China’s CMOC to invest over $1 billion in Congo copper mine expansion
Democratic Republic of the Congo KINSHASA, October 24, 2025 – China’s CMOC Group will invest USD 1.08 billion to expand its KFM copper mine in the Democratic Republic of the Congo to boost annual output by 100,000 tonnes, Reuters reported on Friday.
The second phase of the KFM project will launch in 2027, following the first phase reaching full capacity in 2023.
CMOC said the investment would enhance its position in the global copper market but noted exposure to commodity price fluctuations and political and economic risks in the Democratic Republic of the Congo.
The company owns 71.25% of the KFM asset via a Hong Kong-based unit and also operates the Tenke Fungurume mine in the country, making both key contributors to global copper and cobalt supply for the energy transition.

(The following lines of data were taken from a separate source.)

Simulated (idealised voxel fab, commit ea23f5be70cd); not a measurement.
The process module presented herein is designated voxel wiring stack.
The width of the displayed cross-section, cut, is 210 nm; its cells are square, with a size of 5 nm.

CMOC Group is a Chinese mining and metals firm engaged in the production of copper, cobalt, molybdenum and rare earths. It operates globally across China, the Democratic Republic of the Congo, Brazil and Australia. In the DRC, it plays a central role in supplying critical minerals to global battery and electrification markets.
Earlier this month, Wood Mackenzie warned of a global copper shortage, forecasting a 24% demand surge by 2035. The consultancy estimates that 8 million tonnes of new mine capacity and 3.5 million tonnes of additional scrap will be needed annually to meet future supply gaps.
BloombergNEF has also projected that booming demand from artificial intelligence data centres will further tighten global copper markets, with the supply shortfall potentially reaching 6 million tonnes by 2035 due to years of underinvestment.